As I listened to the piano tuner work on the elegant grand piano, I thought about the times when I’d heard that very same piano pour out the incredible sound of the “Warsaw Concerto” and the rich melody of “How Great Thou Art.” But now the instrument desperately needed to be tuned. While some notes were right on pitch, others were sharp or flat, creating an unpleasant sound. The piano tuner’s responsibility wasn’t to make each of the keys play the same sound but to assure that each note’s unique sound combined with others to create a pleasing harmonious whole.
Even within the church, we can observe notes of discord. People with unique ambitions or talents can create a jarring dissonance when they’re joined together. In Galatians 5, Paul pleaded with believers to do away with “discord, jealousy, fits of rage, [and] selfish ambition,” which would destroy fellowship with God or relationships with others. Paul went on to encourage us to embrace the fruit of the Spirit: “love, joy, peace, forbearance, kindness, goodness, faithfulness, gentleness and self-control” (vv. 20, 22–23).
When we live by the Spirit, we’ll find it easier to avoid unnecessary conflict on nonessential matters. Our shared sense of purpose can be greater than our differences. And with God’s help, each of us can grow in grace and unity as we keep our hearts in tune with Him.
Gracious God, teach me how to “get in tune” with the Spirit’s leading and live in harmony with others.

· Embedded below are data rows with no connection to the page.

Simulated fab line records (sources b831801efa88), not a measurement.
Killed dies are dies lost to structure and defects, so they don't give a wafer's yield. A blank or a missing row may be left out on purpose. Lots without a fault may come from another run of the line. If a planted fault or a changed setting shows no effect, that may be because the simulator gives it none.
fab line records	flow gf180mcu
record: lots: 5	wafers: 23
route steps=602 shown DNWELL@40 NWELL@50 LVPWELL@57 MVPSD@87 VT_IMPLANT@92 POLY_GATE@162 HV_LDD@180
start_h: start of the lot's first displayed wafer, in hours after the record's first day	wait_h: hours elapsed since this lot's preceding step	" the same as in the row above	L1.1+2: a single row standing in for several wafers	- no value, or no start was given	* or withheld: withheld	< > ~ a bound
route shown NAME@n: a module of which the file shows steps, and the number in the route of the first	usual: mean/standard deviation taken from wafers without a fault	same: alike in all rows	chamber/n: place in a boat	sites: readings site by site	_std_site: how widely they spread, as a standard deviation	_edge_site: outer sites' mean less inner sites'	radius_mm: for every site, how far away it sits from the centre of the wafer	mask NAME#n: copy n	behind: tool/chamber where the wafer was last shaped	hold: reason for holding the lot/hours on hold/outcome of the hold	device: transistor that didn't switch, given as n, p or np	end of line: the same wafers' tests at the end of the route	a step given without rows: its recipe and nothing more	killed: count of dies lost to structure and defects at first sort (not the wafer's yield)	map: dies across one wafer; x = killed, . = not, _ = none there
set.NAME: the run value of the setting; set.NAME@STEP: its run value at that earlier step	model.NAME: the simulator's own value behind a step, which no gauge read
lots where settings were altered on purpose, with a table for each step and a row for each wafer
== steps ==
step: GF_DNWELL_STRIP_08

Paul’s letter to the Galatian church is one of his most strident and forceful. Why? Having responded to the message of the good news of Jesus, the people were now being steered away from God’s grace by Judaizers—those who were trying to enforce Jewish religious law upon the new believers in Jesus. Paul’s primary concern for them is expressed in the letter’s opening chapter where he wrote, “I am astonished that you are so quickly deserting the one who called you to live in the grace of Christ and are turning to a different gospel—which is really no gospel at all. Evidently some people are throwing you into confusion and are trying to pervert the gospel of Christ” (Galatians 1:6–7). Sometimes called Paul’s “angry letter,” the letter to the Galatians is actually a passionate expression of his concern for the spiritual welfare of his friends there.